No. 25 LSU at Alabama
When: 4 p.m. Saturday
Where: Coleman Coliseum
Records: Alabama 13-11 (5-6 SEC), LSU 18-6 (9-2 SEC)
Radio: 95.3 FM

When the Alabama basketball team played LSU in Baton Rouge on Jan. 29, John Petty watched the opening tip from the bench.

“I had it coming,” Petty said. “I hadn’t been doing what I needed to do in practice.”

What happened that day could have pushed Petty into a slump. Instead, two things — his brief benching (he wound up playing 33 minutes although he scored just four points) and the fractured wrist suffered by his teammate and close friend Herb Jones — served as a message sent for the Crimson Tide’s junior guard.

“I was a man about it,” Petty said. “I owned it and I told Coach (Nate) Oats that it wouldn’t happen again.”
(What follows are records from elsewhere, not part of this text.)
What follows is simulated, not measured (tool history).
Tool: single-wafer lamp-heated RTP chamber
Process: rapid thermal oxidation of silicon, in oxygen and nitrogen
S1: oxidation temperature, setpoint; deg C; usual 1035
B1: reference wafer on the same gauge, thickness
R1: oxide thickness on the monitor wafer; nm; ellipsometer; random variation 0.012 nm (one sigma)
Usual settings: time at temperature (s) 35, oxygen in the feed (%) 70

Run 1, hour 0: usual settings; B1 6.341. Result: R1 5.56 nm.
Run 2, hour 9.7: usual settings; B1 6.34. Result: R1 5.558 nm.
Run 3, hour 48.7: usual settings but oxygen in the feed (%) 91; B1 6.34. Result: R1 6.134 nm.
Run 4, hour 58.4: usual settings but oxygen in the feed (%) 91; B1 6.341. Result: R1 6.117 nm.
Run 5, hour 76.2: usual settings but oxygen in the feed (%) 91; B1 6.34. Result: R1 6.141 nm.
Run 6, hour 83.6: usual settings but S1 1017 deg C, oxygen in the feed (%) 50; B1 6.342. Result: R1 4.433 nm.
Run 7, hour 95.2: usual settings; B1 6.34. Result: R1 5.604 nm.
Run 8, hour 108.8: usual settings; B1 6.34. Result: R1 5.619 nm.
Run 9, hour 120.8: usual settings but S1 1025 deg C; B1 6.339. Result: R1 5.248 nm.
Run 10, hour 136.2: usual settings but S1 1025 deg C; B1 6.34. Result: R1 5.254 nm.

Petty also assumed the defensive role of Jones, one of the best defenders in the Southeastern Conference. That has meant Petty, a natural small forward, has had to take on the responsibility of guarding the opponent’s power forward and step up his role as a rebounder as well.

In the four games since that first meeting of the Crimson Tide and the Tigers, Petty’s scoring is off slightly, but he is still averaging 14.3 points per game, including 41 total points in last week’s overtime games at Georgia and Auburn. He is also averaging 7.5 rebounds and 4.3 assists in that stretch, along with the increased defensive duties.

“When I found out the news about Herb, I knew what I had to do,” Petty said. “It’s part of being mature, being a leader. It’s an adjustment. Most of the guys I guard now are about as tall as Herb, who I guard I practice, but they are just heavier and thicker. I’ve gotten stronger, but it’s hard to put on weight during the season when you are playing two nights a week and practicing four days a week. But I’m going to really working at it in the off-season.”

In the previous offseason, Petty wasn’t so certain of his future plans. When former UA head coach Avery Johnson was replaced by Oats, Petty entered the transfer portal, intending to explore options. But a couple of conversations with Oats convinced Petty that he could thrive in a new system.

“It’s worked out to be really good,” Petty said. “This summer takes me back to my old high school days (when he lead Mae Jamison High of Huntsville to consecutive AHSAA state championships). Coach Oats described what it was going to be like and he’s been true to everything he said. So I feel like I’m finally able to play like myself.”

Petty is likely to face another choice in the upcoming off-season. He says he has given no thought yet to any professional possibilities — “that’s for after the season” — but he is likely to avail himself of the opportunity to apply to the NBA Undergraduate Advisory Committee for feedback about his draft stock and, even if he elects to enter the draft, he can withdraw by the end of May and return to school.

Petty’s decision will also involve his mother, Regena Petty, and his desire to care for his two-year old daughter, Aubrielle.

“I’m sure we will look at it at the end of the year,” Petty said, “but the family is really for whatever makes me best.”

Jones, who fractured his wrist after falling to the floor when trying to catch a lob pass — he was inadvertently contacted by LSU freshman Trendon Watford — played seven minutes at Auburn last Wednesday and should be available for Saturday’s critical SEC game.

LSU comes into the game ranked No. 27 in the most recent NCAA Net rankings, while Alabama is No. 39.